Listing metadata is hardly a security issue. The entire reason these List* APIs are distinct from Get* APIs is that they don’t give you access to the object itself, just metadata. And if you’re storing secret information in your bucket names, you have bigger problems.

3 comments

Depending on what the metadata is, it can be a huge security risk.

For example, some US government agencies consider computer names sensitive, because the computer name can identify who works in what government role, which is very sensitive information. Yet, depending on context, the computer name can be considered "metadata."

AWS does not treat metadata with the same level of sensitivity as other data. The docs explicitly say that sensitive information should not be stored in eg tags or policies. If you are attempting to do so, you’re fighting against the very tool you’re using.
To add on this point, in my interaction with AWS employees it seems that

- The account manager and the enterprise support TAM can view a list of all resources on the account, including metadata like resource name, instance type and cost explorer tags. Enterprise support routinely present a monthly cost review with us, so it is clear that they can always access this information without our explicit consent. They do not have the ability to view detailed internal information about it though, such as internal logs.

- When opening support case, the ticketing system ask for resource ARN which may contains the name. It seems that the support team can view some data about that object including monitoring data and internal logs, but potentially accessing "customer data" (such as ssh-ing into an RDS instance) requires explicit, one off consent.
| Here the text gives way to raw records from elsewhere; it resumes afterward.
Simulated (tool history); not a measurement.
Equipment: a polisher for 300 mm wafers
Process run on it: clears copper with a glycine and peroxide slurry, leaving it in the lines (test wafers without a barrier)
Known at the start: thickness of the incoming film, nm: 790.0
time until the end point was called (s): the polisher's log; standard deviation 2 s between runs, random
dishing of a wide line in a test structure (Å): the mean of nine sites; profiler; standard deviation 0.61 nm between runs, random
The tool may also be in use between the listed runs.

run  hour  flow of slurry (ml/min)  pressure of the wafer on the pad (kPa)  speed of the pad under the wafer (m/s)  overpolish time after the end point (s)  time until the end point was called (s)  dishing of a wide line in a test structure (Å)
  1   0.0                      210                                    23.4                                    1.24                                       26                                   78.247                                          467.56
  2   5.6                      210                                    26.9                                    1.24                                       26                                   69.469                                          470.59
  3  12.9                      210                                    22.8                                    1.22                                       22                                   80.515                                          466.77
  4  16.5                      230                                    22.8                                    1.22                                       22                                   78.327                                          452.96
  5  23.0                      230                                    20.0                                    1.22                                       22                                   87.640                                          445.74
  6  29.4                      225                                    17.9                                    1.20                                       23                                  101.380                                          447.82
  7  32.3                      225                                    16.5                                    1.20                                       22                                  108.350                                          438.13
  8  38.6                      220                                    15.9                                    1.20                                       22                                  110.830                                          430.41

- I never opened any issues about IAM policy, so I don't know if they see IAM role policy document

- It seems that the account ID and account name is also often used by both AWS' sales side and reseller's side. I think I read somewhere that it is possible to retrieve the AWS account ID if you know S3 bucket or something, and when exchanging data with external partner via AWS (eg. S3, VPC peering) you're required to exchange account ID to the partner.

I used to work for an AWS support partner, essentially being tier 3 support. We were also involved in onboarding large customers to AWS and working with their teams to migrate their systems.

We always told them that AWS account IDs are not considered sensitive information by AWS, neither are S3 bucket names. Metadata (tags etc) is generally visible to AWS in a variety of ways if you ask for help, but are not public.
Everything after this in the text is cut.